By looks, I meant appearance. Some people put more emphasis on how you appear rather than your personality. Like in a job interview. If I wore jeans and a ripped shirt to a job interview, I would not be successful, even if I had the right personality.

Now I'm speaking from experience, but most Muslim men that I know want their wife to wear a Hijab/Niqaab so other men don't perv on them. Nothing about their wife to please Allah was ever mentioned. Also, most Muslim women want their husbands to shave their beard from my experience.

Of course their are Muslims that want their spouse to adhere to the Islamic dress code in order for them to please Allah.
Seems like a dodgy survey you conducted there. How big was your sample? lol

On a serious note "certain" men who want their wives to adhere to wearing the veil conform to the majority opinion regarding the face veil which is that it is obligatory. Sameway "certain" women who want their potential partners to have a beard conform to the majority opinion regarding the beard which is that it is waajib (compulsory).

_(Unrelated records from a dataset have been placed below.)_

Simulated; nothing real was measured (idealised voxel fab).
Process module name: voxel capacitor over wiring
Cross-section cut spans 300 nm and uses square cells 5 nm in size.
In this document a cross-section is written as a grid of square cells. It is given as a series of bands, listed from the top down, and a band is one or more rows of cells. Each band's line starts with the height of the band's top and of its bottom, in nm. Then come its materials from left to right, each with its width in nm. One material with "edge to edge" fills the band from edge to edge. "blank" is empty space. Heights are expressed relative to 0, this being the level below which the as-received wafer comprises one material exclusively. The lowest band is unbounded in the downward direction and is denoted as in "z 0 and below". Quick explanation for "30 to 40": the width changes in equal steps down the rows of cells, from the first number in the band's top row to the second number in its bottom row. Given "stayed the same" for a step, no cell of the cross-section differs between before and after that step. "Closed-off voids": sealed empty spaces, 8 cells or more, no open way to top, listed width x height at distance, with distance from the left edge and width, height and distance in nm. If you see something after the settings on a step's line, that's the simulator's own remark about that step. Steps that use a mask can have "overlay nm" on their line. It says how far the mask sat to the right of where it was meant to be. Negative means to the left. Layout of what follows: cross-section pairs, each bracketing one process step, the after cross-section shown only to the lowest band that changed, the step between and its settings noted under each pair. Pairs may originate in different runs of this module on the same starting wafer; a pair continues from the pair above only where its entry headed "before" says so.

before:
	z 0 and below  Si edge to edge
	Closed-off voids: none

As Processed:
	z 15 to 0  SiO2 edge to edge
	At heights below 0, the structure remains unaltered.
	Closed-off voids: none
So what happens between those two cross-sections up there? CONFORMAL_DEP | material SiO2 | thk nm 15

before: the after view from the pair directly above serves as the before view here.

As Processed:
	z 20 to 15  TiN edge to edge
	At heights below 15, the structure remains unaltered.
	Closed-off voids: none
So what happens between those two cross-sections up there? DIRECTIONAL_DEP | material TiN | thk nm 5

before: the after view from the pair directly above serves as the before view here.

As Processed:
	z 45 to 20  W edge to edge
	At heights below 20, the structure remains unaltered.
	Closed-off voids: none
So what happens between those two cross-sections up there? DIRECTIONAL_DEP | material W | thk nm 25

Of course there are many men who hate the sight of a veil and are happy with their partners wearing just the hijaab with no mention of jilbaab (Some men even hate the sight of hijaab). Sameway many women do not like the appearance of the beard, but those men and women should know that the veil and the beard are the greatest Sunnah's of Rasulallah (Sallallahu Alaihi Wasallim). All of Rasulallah (Sallallahu Alaihi Wasallim) women folk wore it and all the Prophets and Sahabas had beards. Surely anyone who "dislikes" the sight of a beard and the veil also dislikes that which Allah loves.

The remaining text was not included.